Exhibit 10.4

                 AMERICAN CASINO & ENTERTAINMENT PROPERTIES LLC
                          2000 Las Vegas Boulevard South
                             Las Vegas, Nevada 89104


May __, 2004, as of April 1, 2004
Mr. Richard P. Brown
Stratosphere Corporation
2000 Las Vegas Boulevard South
Las Vegas, Nevada 89104

Dear Mr. Brown:

Effective March 31, 2004, your employment agreement, entered into in December
2002, with Stratosphere Corporation expired. You and American Casino &
Entertainment Properties LLC (the "Company"), the parent of, among others,
Stratosphere Corporation, have agreed upon the terms of your employment
agreement for the period commencing April 1, 2004. This letter (the "Agreement")
sets forth the terms upon which you shall be employed by the Company.

You ("Employee") and the Company agree as follows:

1.    Employment

Upon the terms and conditions hereinafter set forth, the Company hereby agrees
to employ Employee and Employee hereby agrees to become employed by the Company.
During the Term of Employment (as hereinafter defined), Employee shall be
employed in the position of President and Chief Executive Officer of the Company
and each of its operating subsidiaries, and such other executive positions with
the Company and/or any of its subsidiaries as are decided upon from time to time
by the Board of Directors of the Company ("Board"). Employee shall serve in all
such capacities at the pleasure of the Board. Employee shall report to and be
under the supervision of the Board. During the Term of Employment, Employee
shall devote his professional attention to the business and affairs of the
Company and its subsidiaries, shall use his best efforts to advance the best
interests of the Company and shall comply with the reasonable policies of the
Company, including, without limitation, such policies with respect to conflict
of interest, confidentiality and business ethics from time to time in effect.
Employee understands that the Company may make Employee's time, skill and
services available to affiliated entities of the Company, including GB Holdings,
Inc. and its subsidiaries and should it do so, the Company would be entitled to
be reimbursed therefore by the affiliated entity.
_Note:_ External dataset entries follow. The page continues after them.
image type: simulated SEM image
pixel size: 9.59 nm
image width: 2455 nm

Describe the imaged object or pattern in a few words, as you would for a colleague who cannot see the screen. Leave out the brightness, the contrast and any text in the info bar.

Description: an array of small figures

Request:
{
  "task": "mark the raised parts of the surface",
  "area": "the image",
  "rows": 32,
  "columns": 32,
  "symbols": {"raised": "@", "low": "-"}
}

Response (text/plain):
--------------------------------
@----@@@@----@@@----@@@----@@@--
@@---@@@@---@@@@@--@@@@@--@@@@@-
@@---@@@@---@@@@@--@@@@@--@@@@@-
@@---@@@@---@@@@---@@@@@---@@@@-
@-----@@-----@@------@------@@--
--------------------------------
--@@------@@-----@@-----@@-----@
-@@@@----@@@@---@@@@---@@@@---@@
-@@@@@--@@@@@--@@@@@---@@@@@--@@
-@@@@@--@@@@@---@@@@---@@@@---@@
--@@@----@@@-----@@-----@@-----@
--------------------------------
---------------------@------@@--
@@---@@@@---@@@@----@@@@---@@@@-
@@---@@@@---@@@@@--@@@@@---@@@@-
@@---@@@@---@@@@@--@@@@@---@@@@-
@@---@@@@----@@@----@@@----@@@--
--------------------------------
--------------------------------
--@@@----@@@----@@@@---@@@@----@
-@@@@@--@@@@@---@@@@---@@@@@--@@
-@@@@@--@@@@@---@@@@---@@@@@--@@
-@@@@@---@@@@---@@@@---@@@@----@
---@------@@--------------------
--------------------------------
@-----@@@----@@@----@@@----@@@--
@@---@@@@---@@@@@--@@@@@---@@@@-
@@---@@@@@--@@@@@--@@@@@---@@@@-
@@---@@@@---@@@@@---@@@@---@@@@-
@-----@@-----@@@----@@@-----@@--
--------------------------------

Except as specifically provided herein, during the Term of Employment, the
Employee shall not, without the prior written consent of the Company, render
services, whether or not compensated, to any other person or entity as an
employee, independent contractor or otherwise, provided, however, that nothing
contained herein shall restrict the Employee from rendering services in
charitable organizations, or being involved in the business of racing/breeding
of thoroughbred horses (provided that Employee devotes his full professional
attention to the business and affairs of the Company, its subsidiaries and of
any affiliated entities to which the Company has made his services available)
subject to the terms and conditions set forth herein and in such manner as shall
not interfere with the performance by the Employee of this duties hereunder.

2.    Term

      The employment period shall commence as of April 1, 2004 ("Commencement
      Date") and shall continue, unless the parties otherwise agree in writing,
      throughout the term (the "Term of Employment") ending on March 31, 2006
      ("Expiration Date" or "expiration") or such later date as the parties may
      agree upon in writing.

3.    Compensation

      For all services to be performed by Employee under this Agreement, during
      the Term of Employment, the Employee shall be compensated in the following
      manner:

      (a)   Base Compensation

            The Company will pay Employee a salary (the "Base Salary") initially
            at an annual rate of $500,000. The Base Salary shall be payable in
            accordance with the normal payroll practice of the Company (but no
            less frequently than bi-weekly).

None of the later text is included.